Sunday morning text from Jeff, “Wanna join us for virtual church and skinny pancakes?”
For the uninitiated, this was not about praying for a trim waistline. Jeff was offering to continue a tradition begun by his grandma more than fifty years ago. Skinny pancakes (actually, we all simply call them skinnies) are as large as a dinner plate, but thinner than the fork used to eat them. At least once a week, Grandma Hazel served them to whoever came to the table. After only one taste I never missed a day.
As Hazel got on in years, I realized that at some point, we would lose our master cook. So I asked for her recipe. She happily obliged: A saucer of flour, several eggs, a teacup of milk, a spoonful of sugar, a pinch of salt, a splash of vanilla and then add something or other to taste.
Watching closely completely cleared up absolutely nothing. But what did register was lotsa eggs and lotsa milk. Turns out that a basic pancake recipe with lotsa eggs and lotsa milk produced a tolerable imitation of Hazel’s recipe.

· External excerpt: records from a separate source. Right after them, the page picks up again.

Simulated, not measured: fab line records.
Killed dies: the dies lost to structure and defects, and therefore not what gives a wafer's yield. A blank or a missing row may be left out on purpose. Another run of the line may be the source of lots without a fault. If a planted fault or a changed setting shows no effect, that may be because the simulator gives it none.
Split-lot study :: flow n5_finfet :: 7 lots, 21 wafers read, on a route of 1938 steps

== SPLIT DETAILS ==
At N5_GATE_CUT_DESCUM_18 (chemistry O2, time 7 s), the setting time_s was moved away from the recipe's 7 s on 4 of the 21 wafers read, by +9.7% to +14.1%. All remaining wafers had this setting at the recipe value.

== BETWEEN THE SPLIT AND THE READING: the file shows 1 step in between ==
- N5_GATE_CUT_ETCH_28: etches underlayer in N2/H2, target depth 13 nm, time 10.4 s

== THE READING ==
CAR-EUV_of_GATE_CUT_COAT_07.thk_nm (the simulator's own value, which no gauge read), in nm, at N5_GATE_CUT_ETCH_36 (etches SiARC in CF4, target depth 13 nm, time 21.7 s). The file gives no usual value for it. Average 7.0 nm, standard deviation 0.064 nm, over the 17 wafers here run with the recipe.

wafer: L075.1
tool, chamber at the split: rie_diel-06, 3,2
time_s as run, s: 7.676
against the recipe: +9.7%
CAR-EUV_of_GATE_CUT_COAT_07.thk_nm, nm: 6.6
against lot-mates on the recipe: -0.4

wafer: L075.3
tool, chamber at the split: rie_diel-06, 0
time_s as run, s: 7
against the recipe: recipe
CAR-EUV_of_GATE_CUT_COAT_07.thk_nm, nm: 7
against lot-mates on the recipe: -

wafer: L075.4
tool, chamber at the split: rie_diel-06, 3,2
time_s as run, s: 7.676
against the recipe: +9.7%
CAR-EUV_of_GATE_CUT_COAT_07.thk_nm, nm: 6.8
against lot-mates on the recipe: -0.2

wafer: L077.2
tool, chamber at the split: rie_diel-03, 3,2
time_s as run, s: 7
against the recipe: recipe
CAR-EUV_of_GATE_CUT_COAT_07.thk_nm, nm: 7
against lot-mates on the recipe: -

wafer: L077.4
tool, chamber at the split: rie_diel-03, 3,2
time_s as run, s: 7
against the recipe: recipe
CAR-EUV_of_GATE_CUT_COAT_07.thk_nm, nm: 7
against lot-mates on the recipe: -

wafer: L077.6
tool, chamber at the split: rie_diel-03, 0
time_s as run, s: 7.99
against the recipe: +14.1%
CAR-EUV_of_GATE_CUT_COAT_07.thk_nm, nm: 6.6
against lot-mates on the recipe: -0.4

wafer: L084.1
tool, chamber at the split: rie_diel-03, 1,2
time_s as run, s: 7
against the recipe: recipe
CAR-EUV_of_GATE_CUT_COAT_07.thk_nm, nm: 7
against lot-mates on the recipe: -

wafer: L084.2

The real story was in the making. Coat the pan with butter. Coat the pan with batter. Wait a little bit. And here’s tricky part – flip it over. Ever tried to flip a hot wet ten inch circle of tissue with a spatula? It takes practice. After several hundred I was getting closer. Especially humbling having watched Hazel do it with ease using nothing more than a table knife.
Cooking was only the first step in a breakfast of skinny pancakes. In our family simply diving in and eating the skinny that arrived on your plate will have you booed from the table. You must pour a single line of syrup exactly across the widest part, then roll it up. Rolling techniques vary. Beginners just use their fingers. Veterans are able to catch one corner with the little finger tine of the fork and roll the entire skinny so perfectly that it looks like a manicotti tube.
Once started, the cook delivers them from one or more pans at an awesome pace. Service is simple. First come first served. Once you joined the rotation, they keep showing up on your plate until you announce, “This is my last one.” Failure to do so meant another would arrive in sequence – and woe be unto you if you didn’t eat it.
In Park Ridge, skinnies were a regular Saturday morning feast. One morning unbeknownst to Ed, Jeff was carefully counting. At the count of eleven, Ed announced his last. Jeff quietly held off until he had snarfed down one more – at which time he jumped for joy. He had out eaten his older brother. There was no peace until the rematch the next week. It would be decades before Eddie again ate less than Jeff.
One Saturday, we had an unusually large group. We hadn’t noticed, but when Jeff ate his last, it was 16 – a new record. We could hardly believe it! The record lasted about an hour – a friend came by and learning of the record topped it by one. It’s fun cooking for teenage boys.
Moving to Arkansas hasn’t changed our family’s love of skinnies, and we now have a new generation of eaters. Alice started at the age of two. Her mommy let one cool a bit then tore it into two-year-old size pieces. Before we could blink, Alice was signing, “More.” She didn’t stop until she had eaten the better part of four.
The beat goes on. I’ve learned to measure the ingredients so I could share my imitation of Hazel’s skinnies. And on Sunday morning, Jeff did just that.
Over the years we’ve discovered that blueberries, strawberries, whipped cream and maybe peanut butter are all wonderful additions. And Gria now replaces the single line of syrup with a carefully drawn letter of her grandchild’s choosing.
However they’re served, the party is always joyful. I look forward to the day Alice tosses skinnies on my plate and doesn’t stop until she hears, “This is my last one.”